Saturday, November 27, 2004

…as Harry used to say






“It’s amazing what you can get accomplished if you don’t care who gets the credit.” That was Harry Truman, who accomplished a great deal of legislation within a hostile congress, with no mandate at all. Holding up the famous Chicago Tribune “Dewey Defeats Truman” headline, Harry grinned that wide grin. But he knew damned well that a razor-thin victory required a certain amount of humility.




What we have today in similar un-mandated circumstances is hubris. Both words begin with “hu” and other than that are worlds, decades and presidencies apart.




Dennis Hastert, current Speaker of the House, carrying on in the reckless tradition of Newt Gingrich, disavowed credit sharing in favor of throwing out the baby with the bathwater. Bathwater, in the current lexicon of the House, is all Democratic members. The baby in this case was the much-needed intelligence reform legislation on the floor of the House. Hastert threw baby and bathwater directly into the face of his president. The bill could easily have been passed with minimal (and willing) participation by House Democrats but Hastert declined to bring it to a vote until he could assure a Republican-only victory. Why? Hubris. Because he could, which is the same reason Newt Gingrich gave for impeaching Bill Clinton.
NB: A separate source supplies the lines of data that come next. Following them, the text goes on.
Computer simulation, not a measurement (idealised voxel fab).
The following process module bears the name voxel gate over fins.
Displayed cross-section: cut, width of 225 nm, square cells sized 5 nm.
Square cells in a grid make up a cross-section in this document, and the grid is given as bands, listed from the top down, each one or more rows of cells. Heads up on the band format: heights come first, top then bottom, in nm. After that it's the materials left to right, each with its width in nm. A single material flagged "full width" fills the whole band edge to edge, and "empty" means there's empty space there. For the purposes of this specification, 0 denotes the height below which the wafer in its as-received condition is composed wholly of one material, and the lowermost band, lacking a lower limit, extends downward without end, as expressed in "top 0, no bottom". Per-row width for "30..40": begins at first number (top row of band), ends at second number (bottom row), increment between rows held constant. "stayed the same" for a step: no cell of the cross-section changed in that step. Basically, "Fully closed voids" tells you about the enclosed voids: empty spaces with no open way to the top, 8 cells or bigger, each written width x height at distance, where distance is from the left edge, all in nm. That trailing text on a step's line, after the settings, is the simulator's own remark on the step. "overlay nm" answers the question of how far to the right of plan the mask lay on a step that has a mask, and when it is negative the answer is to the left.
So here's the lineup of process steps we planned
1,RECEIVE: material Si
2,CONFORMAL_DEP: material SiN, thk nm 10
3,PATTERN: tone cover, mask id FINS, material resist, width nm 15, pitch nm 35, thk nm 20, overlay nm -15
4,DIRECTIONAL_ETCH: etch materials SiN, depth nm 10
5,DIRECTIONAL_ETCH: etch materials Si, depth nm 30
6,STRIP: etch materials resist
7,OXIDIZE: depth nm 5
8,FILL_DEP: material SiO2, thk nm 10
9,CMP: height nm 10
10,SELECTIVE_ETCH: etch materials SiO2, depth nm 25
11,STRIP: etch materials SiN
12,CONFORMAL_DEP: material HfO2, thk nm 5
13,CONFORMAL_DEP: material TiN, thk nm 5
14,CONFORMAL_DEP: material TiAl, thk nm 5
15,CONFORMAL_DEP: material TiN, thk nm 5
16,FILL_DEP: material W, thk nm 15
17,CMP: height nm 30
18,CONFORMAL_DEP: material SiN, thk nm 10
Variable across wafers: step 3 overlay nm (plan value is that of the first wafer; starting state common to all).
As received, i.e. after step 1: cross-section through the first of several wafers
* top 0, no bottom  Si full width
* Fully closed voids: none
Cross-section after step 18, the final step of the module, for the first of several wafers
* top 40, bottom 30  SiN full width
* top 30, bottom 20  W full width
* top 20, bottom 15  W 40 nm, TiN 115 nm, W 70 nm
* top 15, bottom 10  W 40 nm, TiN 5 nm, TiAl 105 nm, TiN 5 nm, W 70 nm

Meanwhile, badly needed legislation is held up and in turn holds up the necessary processes that follow. Congress will be late getting to a piece of work it could have had done with and, knowing the machinations of legislation delayed, the final bill may have additional teeth pulled by compromise. Thanks, Dennis. There’s been a leakage of hubris within the presidential coterie and some of it got on Dennis Hastert. I hate when that happens!




Every failure of character has its origins in some form of public humiliation. At least that’s my take on it. Bullied by fathers or picked on in the school yard, scorned by lovers or faced down in saloons, men become character-flawed. It’s the same for institutions and the increasingly vicious tone of politics (I believe) comes from the Republican institutional humiliations under Nixon and the embarrassment of Watergate. Throw in a generous dash of Vietnam.




Jimmy Carter’s presidency was over too quickly for the long knives to assemble themselves and Republicans didn’t see a Democrat in the Oval Office for another twelve years. Like the bullied child, they had only memories but that was enough and the trashing of Bill Clinton was far more about Watergate than Travelgate, Whitewatergate or Monica. When George Bush was seated as president, most of us thought the feud between the Martins and Coys was finally at rest---the Republicans held the presidency and both houses of congress.




Not so, not to be. This administration in everything it touches lashes out against remembered humiliation. The Republican party of today knows no healing and now seems bent upon writhing against itself.